3.7 Recap and reflection

In this chapter we introduced the concept of a series, which is a type of sequence formed by repeated summation. Using series, we were finally able to make sense of infinite decimal expansions such as $\sqrt{2}=1.4142\ldots$.

We developed a rich convergence theory for series, providing a range of simple tests to determine whether or not a given series converges. For series with non-negative terms, we introduced the boundedness, comparison, ratio, condensation and $p$-series tests. All these results are based on the monotone convergence theorem for sequences. For signed series, we introduced the Cauchy criterion for series, the alternating series test and the absolute convergence test. All these results are based on the Cauchy criterion for convergent sequences. The relationships between all these results, along with some of the theory developed in previous sections, is presented in the flowchart in Figure 3.5. In particular, we see that our entire theory is underpinned by the completeness property of the real numbers!

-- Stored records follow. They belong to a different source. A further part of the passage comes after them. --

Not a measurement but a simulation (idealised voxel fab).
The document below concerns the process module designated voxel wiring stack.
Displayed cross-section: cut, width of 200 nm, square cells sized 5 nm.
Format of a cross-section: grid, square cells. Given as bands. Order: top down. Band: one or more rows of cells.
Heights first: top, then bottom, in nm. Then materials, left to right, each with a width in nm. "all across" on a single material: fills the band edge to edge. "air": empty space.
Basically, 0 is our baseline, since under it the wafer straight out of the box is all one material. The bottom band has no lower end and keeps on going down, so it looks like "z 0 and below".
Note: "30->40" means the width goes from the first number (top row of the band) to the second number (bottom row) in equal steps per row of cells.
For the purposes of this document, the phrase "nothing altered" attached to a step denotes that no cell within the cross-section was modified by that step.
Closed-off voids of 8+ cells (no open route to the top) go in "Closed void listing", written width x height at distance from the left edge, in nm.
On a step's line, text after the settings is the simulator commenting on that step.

In practice, to determine whether a given series converges or diverges, it is often helpful to combine multiple tests. We saw a variety of instances of this through the examples and exercises.

Finally, we introduced the notion of absolutely convergent and conditionally convergent series. We saw that conditionally convergent series can exhibit subtle and complex behaviour, exemplified by the remarkable Riemann rearrangement theorem.

Phew! We now have a good understanding of the real line $\mathbb{R}$ and how to work with real numbers.